White House spokesman Robert Gibbs confessed that President Obama was “frustrated” and “not pleased” by the closeness of the race after his salvation mission to Boston over the weekend. Operatives lashed out at Democratic candidate Martha Coakley's listless, gaffetastic campaign. Capitol Hill buzzed with rumors that White House Chief of Staff Rahm Emanuel was blaming the Democratic Senatorial Campaign Committee and liberal pollster Celinda Lake for ignoring electoral alarm bells.

In response, Coakley's team leaked a memo blasting national Democratic brethren for failing to aid them “until too late.” Another Democratic Party official counter-jabbed to Politico that Coakley had “been involved in the worst case of political malpractice in memory.”

On the sidelines, Democratic Rep. Barney Frank took to the airwaves to call for sabotaging Senate rules and ending the filibuster in anticipation of losing the magic 60th vote for the government health care takeover plan. Democratic Rep. Steny Hoyer trotted out the old blame-the-GOP card — incoherently arguing that GOP candidate Scott Brown's surge among conservatives, independents and once-reliable rank-and-file Democratic voters in the deep-blue state of Massachusetts was a backlash against Republican obstructionism.

"I think what the public is angry about is they see, first of all, an opposition for opposition's sake," Hoyer told reporters in D.C. If Democrats continue to cling to that outer-space nonsense, the shock they will suffer in the November 2010 elections will make January 19 look like a spa day.

As I write, the polls are still open. But win, lose or draw, Brown's surge is an unmistakable victory for Tea Party activism. Online fundraising over the past few weeks buoyed the campaign and put Brown in the national spotlight. Buzz over a possible “Massachusetts Miracle” persuaded national Republican organizations to belatedly transfer funds for phone and mail get-out-the-vote operations targeted at independent voters.

There was nothing particularly “clever” about Brown's election strategy, as White House senior adviser David Axelrod put it, or “radical,” as hysterical Massachusetts Democratic Sen.

John Kerry put it. Brown ran a simple mainstream Republican campaign aided by nationwide grassroots support. The Tea Party movement once derided as “tiny” and “fringe” reportedly filled Brown's coffers with small donations totaling $1 million a day for the last week, according to TheDailyCaller.com. He didn't have to solicit their support. He earned it by reflecting the mood of Massachusetts voters who have turned against the Demcare scheme and its backroom deals.

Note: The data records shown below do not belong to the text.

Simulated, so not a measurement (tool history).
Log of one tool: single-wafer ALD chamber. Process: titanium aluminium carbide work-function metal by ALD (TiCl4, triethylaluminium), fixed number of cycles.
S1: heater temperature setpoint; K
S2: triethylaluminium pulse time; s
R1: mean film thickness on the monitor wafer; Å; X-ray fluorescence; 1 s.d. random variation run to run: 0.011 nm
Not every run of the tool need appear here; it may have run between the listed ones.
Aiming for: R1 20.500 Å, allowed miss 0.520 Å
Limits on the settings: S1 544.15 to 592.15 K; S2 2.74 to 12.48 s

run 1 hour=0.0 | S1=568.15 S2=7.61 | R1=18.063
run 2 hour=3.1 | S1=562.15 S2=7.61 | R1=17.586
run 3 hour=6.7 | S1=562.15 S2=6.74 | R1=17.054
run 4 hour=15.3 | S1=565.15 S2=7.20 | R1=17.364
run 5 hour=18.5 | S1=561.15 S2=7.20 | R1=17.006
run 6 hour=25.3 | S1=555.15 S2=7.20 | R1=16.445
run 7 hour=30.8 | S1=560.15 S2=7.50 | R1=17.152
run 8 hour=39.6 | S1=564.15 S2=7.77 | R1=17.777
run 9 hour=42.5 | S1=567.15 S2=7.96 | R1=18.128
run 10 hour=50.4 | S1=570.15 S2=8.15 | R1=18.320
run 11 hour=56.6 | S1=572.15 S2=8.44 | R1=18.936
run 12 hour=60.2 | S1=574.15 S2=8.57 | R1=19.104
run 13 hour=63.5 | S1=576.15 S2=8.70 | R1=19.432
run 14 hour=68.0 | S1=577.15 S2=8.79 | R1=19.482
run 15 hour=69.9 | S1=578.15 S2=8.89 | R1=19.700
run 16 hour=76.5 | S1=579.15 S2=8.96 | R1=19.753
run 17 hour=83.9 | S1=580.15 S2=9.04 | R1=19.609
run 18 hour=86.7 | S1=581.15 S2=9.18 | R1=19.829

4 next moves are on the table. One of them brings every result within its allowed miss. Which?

An Army National Guardsman, Brown also drew sharp contrasts between his support for a robust, proactive national security stance and Coakley's law enforcement approach endorsing civilian trials on American soil for jihadi suspects. Her cluelessness about the presence of the Taliban in Afghanistan didn't help her soft-on-terrorism image.

In short, Brown ran on core issues of fiscal responsibility, limited government and a strong national defense, while appealing to a broader swath of voters by emphasizing integrity, independence and a willingness to stand up to machine politics. After a year's worth of Democratic stimulus giveaways to cronies, reneging on transparency pledges, and Cash for (fill-in-the-blank) bailouts, voters have had enough of the enablers and water-carriers.

Brown channeled the energies of taxpayers of all stripes who are disgusted and angry — yes, ANGRY! — with the culture of corruption in Washington. That is how Brown has struck common ground with his insurgent center-right-indie coalition: by stepping up to oppose the Dems' plans to rig the game and undermine representative government, instead of sneering at “Teabaggers.”

While a self-satisfied and entitled Coakley vacationed or partied with D.C. lobbyists, Brown drove around in his GM truck, shaking hands in the cold outside Fenway Park — earning the scorn of Coakley and Obama, who mocked Brown's truck six times at the Boston rally this weekend to the delight of blue-nosed Democrats.

Rep. Frank griped at the Coakley-Obama rally that Coakley “let it become a personality contest and that was a mistake.” The supreme irony in hearing Beltway Democrats snipe at Coakley over her effete, out-of-touch attitude is that their commander-in-chief at 1600 Pennsylvania Ave. suffers the same fatal flaws. Exactly one year after Obama was inaugurated, the Massachusetts meltdown mirrors the White House meltdown. For the sake of their political survival, Democrats need to stop promising change and start promising self-correction.